Our approach has been consolidated and extended through the Special Educational Needs and Disability Act 2001. It strengthened, with effect from January this year, the right to a mainstream place for children with special needs when the child and the parents want one.
The hon. Member for Epping Forest wrongly described our approach to inclusion. It is pragmatic; the social and educational benefits of learning in a mainstream environment are undoubtedly significant both for the children and those around them. However, it will not be right for all children and families. In some cases, a mainstream place will not be appropriate and parents will request a specialist placement. We believe that pupils should be included in mainstream provision when their parents want that, subject to protecting the learning and safety of other children.

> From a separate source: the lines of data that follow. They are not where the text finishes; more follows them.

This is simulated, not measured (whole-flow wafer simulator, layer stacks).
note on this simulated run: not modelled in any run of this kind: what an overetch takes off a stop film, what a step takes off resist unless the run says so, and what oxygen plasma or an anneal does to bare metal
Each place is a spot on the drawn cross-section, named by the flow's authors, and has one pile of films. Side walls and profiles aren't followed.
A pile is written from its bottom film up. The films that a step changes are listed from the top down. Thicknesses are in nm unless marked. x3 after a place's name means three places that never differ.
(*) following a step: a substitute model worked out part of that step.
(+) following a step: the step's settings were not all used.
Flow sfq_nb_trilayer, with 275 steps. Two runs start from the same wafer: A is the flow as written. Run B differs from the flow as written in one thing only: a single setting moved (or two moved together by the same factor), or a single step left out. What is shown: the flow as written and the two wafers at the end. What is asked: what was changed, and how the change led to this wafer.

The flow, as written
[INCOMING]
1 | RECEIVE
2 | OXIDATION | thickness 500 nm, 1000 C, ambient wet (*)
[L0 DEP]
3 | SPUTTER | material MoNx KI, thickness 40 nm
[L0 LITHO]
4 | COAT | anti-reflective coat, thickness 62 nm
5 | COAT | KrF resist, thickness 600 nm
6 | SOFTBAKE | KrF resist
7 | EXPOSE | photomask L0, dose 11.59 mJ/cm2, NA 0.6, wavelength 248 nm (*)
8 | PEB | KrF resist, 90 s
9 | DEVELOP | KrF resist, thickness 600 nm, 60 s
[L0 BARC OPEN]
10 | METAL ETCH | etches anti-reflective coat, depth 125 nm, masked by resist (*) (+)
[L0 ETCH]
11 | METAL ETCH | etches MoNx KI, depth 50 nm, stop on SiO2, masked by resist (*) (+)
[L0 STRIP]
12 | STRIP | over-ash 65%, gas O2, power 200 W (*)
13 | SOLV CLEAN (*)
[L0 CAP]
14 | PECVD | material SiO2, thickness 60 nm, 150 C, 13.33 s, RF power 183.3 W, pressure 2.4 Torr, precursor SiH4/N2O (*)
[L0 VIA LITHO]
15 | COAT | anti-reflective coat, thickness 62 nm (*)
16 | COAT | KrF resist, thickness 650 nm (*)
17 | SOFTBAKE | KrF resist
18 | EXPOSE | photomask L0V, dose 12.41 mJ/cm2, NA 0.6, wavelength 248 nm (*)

Schools and local education authorities need support to implement a policy of inclusion, and the statutory guidance that was published last November establishes the new statutory framework for inclusion. It includes practical advice on some steps that schools can take to include special educational needs children successfully. We published support materials and a training package, which have been well received. They set out the way in which inclusion and school improvement can go hand in hand.
The 2001 Act represents a big step forward in strengthening arrangements for collaborative working with parents. That is the key theme of the code. Hon. Members recognised that it was an important subject on which we needed to make progress. We have therefore introduced a new legal duty on local education authorities to provide parent partnership services and provision for resolving disputes when they arise. Of course, parents have a unique understanding of their children's needs and circumstances and we must give them the ability to play a key role in securing effective provision for their children and dealing with some of the frustrations that have arisen in the past.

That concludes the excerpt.